Jim Sherman, who has lived in various Fifth Ward residences over the past decade, currently resides one block south of Lyons Ave., in a paint-peeling clapboard shack not far from a temporary public art piece funded in part by the NEA. We make it a habit to check in with Jim every time someone declares a Fifth Ward renaissance is at hand, which is another way of saying we see him every few years. The Chronicle prompted our most recent visit (Feb. 17: “… what organizers are calling the Lyons Avenue Renaissance”), as did something we noticed during our semi-regular perusal of the city’s murder statistics.
In 2013, according to the Houston Police Dept., the Greater Heights area had four murders, Montrose/Midtown five, and the Fifth Ward … zero. None. Zip.

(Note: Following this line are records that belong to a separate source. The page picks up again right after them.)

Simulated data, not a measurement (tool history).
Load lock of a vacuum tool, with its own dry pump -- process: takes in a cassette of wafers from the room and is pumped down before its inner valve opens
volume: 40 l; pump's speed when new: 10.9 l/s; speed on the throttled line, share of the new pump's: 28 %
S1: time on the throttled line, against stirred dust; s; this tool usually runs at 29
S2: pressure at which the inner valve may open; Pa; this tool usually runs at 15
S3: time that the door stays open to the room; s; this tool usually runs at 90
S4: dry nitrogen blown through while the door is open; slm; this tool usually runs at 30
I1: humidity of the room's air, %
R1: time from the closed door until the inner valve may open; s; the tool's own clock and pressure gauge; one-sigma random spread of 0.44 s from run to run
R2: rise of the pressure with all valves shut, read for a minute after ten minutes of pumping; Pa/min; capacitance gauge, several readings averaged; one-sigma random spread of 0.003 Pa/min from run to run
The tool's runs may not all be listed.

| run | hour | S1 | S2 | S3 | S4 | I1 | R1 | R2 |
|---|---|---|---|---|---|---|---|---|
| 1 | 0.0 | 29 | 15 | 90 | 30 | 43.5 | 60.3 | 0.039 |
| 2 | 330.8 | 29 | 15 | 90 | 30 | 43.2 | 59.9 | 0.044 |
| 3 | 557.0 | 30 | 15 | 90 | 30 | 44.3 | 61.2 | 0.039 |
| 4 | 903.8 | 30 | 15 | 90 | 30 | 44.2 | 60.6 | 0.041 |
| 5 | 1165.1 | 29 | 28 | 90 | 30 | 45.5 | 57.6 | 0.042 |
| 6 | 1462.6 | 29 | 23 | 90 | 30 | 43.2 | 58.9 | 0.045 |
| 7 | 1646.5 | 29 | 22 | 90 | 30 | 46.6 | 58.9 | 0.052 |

This disquieting state of affairs begged explanation, and Jim seemed the man for the job. Actually, an HPD spokesman seemed the man for the job first, until he told us he didn’t “want to speculate” on a cause, which somehow made murderlessness seem like a crime. We pressed the man accordingly, demanding he tell us who had swiped the Fifth Ward’s murders. Was it the police? Community activists? The HPD was pursuing all leads, we were told, but no charges had been filed.
“Kinda made me crack up about the no-murders thing,” he told us one morning not long ago. We were strolling the Nickel near the corner of Coke and Schweikhardt streets when Jim suddenly saw a house he recognized. “That was the site of a chainsaw dismemberment,” he said. Last year, we asked? No. “A couple of years ago.”
In other words, things are better, we concluded. No, Jim said. Petty crime is still rampant. After all, he himself had been punched in the face not long ago by a four-foot-something kid in junior high. “You really have to watch out for the little ones,” he warned.
Well, okay, but conditions these days pale by comparison to the ’90s, when the crack inferno consumed the Fifth, when a night in the Nickel sounded like a bunker in Khe Sanh, and when the Geto Boys’ hyper-violent raps about life and death in the Fifth Ward were so extreme, the band was abandoned by both their label and distributor.
But Fifth Warders are still locked and loaded, one resident protested, although in the next breath the man admitted that he didn’t much worry about getting mugged these days. “But I do carry my pistol around for the dogs,” he said.
It’s true that packs of feral canines can be found everywhere in the Nickel, as can empty lots, crumbling old homes, trash-strewn streets—and, of course, not a single grocery store. But Jim Sherman’s home, while a shack, is a shack near a stretch of Lyons that has become something of an advertisement for the Nickel, a gleaming hint of what it might become. Already corporate donations have borne fruit in the form of new apartments, offices, and art installations, and the city and TSU recently announced plans to restore the De Luxe Theater.
All true, Jim countered, but the distance from the spick and span-ness of the Fifth Ward Community Redevelopment Corporation’s efforts to a Potemkin Village is still just a few blocks.
We were beginning to notice a macabre streak in our friend and the other Nickel residents we’d met on our stroll, when it suddenly occurred to us that painting a dark view of the place might be a last-ditch effort to save it. As every Fifth Warder knows, a storied and historic neighborhood in the shadow of downtown’s glittering skyscrapers with easy access to four freeways, minimal traffic, ample bus service, and $100,000 three-bedroom homes is a neighborhood whose days are numbered.
Jim Sherman denied any campaign of disinformation, though he freely admitted to wanting the Fifth Ward to remain what it’s always been, a fine place, or as fine as a place can be when it doesn’t have any murders.